Sarcasm,Idioms and Black Humour

Posted on April 25, 2013

For some reason, this week I have spent much of my time observing the language of fellow humans and how it affects the way they converse and gets them through the day. You should really do this yourselves, it is great fun, because it soon becomes apparent how reliant we are on sarcasm, idioms and black humour, even in the most basic of conversations.

Sarcasm and irony is the staple diet in conversations throughout offices, pubs and clubs, with words such as joy, fantastic, brilliant, marvelous and great, often, in fact almost always, meaning totally the opposite of their original meaning. I have never, for example, heard someone expressing “deep joy” without it meaning something that they are really not looking forward to.
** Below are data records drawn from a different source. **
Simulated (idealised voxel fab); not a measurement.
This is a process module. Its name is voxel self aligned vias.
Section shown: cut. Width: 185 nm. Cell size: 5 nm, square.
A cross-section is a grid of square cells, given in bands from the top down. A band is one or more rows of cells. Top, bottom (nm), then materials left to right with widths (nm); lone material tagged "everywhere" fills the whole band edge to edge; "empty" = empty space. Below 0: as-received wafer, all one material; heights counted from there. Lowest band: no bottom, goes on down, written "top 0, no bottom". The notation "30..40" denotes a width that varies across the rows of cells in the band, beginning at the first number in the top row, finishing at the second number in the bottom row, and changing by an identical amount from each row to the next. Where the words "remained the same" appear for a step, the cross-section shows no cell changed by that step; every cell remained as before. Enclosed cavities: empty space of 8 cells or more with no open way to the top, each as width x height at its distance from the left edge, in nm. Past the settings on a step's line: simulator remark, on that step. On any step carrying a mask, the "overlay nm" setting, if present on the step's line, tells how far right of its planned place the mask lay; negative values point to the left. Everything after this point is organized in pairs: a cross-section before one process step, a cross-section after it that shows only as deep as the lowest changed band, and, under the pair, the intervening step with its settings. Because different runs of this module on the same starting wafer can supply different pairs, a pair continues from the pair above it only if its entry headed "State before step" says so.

Sarcasm is now so popular that almost every word we use as a description is often used for the total opposite effect. I don’t know where this trait comes from and why it is so, but it probably stems from the British weather, centuries of multiple invasions and in my case, a childhood watching Fawlty Towers, a British sitcom based purely on vicious sarcasm from start to finish.

The use of idioms is another part of our culture that often goes unnoticed, at least until they are mixed up, often causing great hilarity and *mickey taking. In the last week alone I have heard one person claim that the country was “Up to its eyebrows in debt” and another describing a refurbished lawnmower as“The best thing since sliced milk.” 

These are pretty poor in comparison to when my sister once accused me of always Sitting on the tree” and a cleaner in my mother’s pub who claimed that one of the customers was not even capable of “Organising a pizza in a brewery.” I can’t claim an intellectual higher ground here; until about a year ago I would always describe a poor party or dull football match as a “damp squid.” 

That leads me to assess that the humour we all enjoy the most derives from laughing at others failings as a form of relief that this time it was them and not us who had looked like a total clown. There was a classic example of this on the radio yesterday that had me laughing with empathy for a music teacher, who with intentions that I am sure were good, caused chaos in his Year 9 Cambridgeshire classroom.

Somewhere in the school curriculum for music, there must be a section where children should be taught how background music is used to emphasise a scene in a movie. This is fantastic, because the poor sod obviously went into a great deal of thought about how he could get across to the children how  music can enhance drama.

What film did he play on the projector? Why It’s obvious of course…He showed the shower scene from the movie Pyscho.

Sadly, this masterstroke backfired, leaving half the class traumatised and one poor lad vomiting and unable to attend school for a few days. I find this funny because I can imagine being that music teacher, lying in bed trying to come up with some sort of maverick inspiration that would set me apart from the other mere mortals in my profession. I guess he achieved that, but not quite how he hoped.

What made this farce all the more enjoyable to me was that when the mother of the traumatised child was interviewed on Radio 5, I was treated to a lady of intelligence who had actually had empathy with the guy but just wished he had been more subtle. It turned in to a brilliant piece of spontaneous radio entertainment with the conversation between her and the excellent Nicky Campbell going a bit like this.

NC:”Why use Psycho? Why not The Sound of Music” perhaps?

Mother: “Precisely Nicky.  Why couldn’t he have used Jaws or something?”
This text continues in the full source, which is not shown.